There’s a Gumby cartoon that has stuck with me over the decades. It’s called “The Small Planets.”
Gumby decides that he’s sick of being bossed around, told to do this chore and that chore, so he hops into a book about planets, dons a spacesuit, and speeds off in a flying saucer to the asteroid belt in search of a new home. His pony pal Pokey accompanies him. While Gumby extols their new freedoms, Pokey sounds notes of caution and hesitancy. He likes the Earth, he explains, and feared loneliness. No! Gumby insists. We’ll be free!
They hop around from asteroid to asteroid, but find each of them already inhabited by another child. The first kid has a ridable toy train set, with tracks covering the entire small world. He tells Gumby that he left home so that he wouldn’t have to share his train set and to get away from “people like you!” He then fires a rocket at Gumby’s spaceship as it flies off.
The second asteroid they land on has lots of craters. Pokey finds, to his horror, that each is filled with a dinosaur-looking monster. He and Gumby flee back to the spaceship and take off. The “monster” turns out to be a little girl with a fondness for frightening people. She laments, however, that no one stays to play with her.
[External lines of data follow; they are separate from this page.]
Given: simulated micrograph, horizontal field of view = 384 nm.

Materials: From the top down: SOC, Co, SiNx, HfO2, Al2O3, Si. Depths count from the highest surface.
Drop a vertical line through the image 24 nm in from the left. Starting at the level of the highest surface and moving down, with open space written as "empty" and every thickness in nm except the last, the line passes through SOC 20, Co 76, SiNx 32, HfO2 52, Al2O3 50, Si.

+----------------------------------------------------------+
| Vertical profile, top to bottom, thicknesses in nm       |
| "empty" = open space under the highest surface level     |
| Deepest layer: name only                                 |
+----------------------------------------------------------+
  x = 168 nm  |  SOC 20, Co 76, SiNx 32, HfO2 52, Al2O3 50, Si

They fare no better on the third and final asteroid. At first, Gumby and Pokey think they have the place to themselves. But then they hear music. They walk around and find a boy playing the piano. It’s an outer worldly piece. Gustav Holst meets Bernard Herrmann. Then Pokey sneezes and the young maestro Loses It. “Who sneezed in my arpeggio? My beautiful arpeggio ruined!” After Gumby apologizes for the intrusion, the kid goes lycanthropic on their asses, sprouting fangs and pointed ears, and tells the intruders “I never want to see you again! BEAT IT!”
Humbled by his travels, Gumby heads back to Earth, much to Pokey’s relief. He admits that he’s looking forward to returning home and even doing the chores he once dubbed as “slavery.”
Like most Gumby cartoons, the message, though cleverly delivered, is hardly subtle. To be a good kid, one must (a) share, (b) not act anti-social, and (c) not behave like a freak. To be sure, I can think of at least one noted musician who is notorious for going off during performances when someone sneezes (or coughs) in their arpeggios, but that’s neither here nor there.
For me, the cartoon epitomizes the idea that no person is an island: we’re all in this together. So this Gumby short always comes to mind whenever faced by behavior antithetical to that simple notion. This would include Indiana’s descent into insanity. Governor Mike Pence insists that the law he just signed protects “religious freedom” and that it does not target the LGBT community. That known homophobes stood around him while he signed it and that he also has a long history of opposing LGBT civil rights, like repealing Don’t Ask Don’t Tell, supposedly mean nothing. Or so he would like us to think.
Governor Pence, and the wackos in the Indiana state legislature who voted for this outrageous law, need to put down their turgid Ayn Rand novels and go watch “The Small Planets.” Watch it again and again if necessary, until the message sinks in. And if that doesn’t work, then go find yourselves a spaceship and take off. Find an nice, lonely asteroid where you all can reside, away from all those pesky people whose mere existence causes you such sturm and drang. And then the rest of us can stay here on Earth, together and in peace.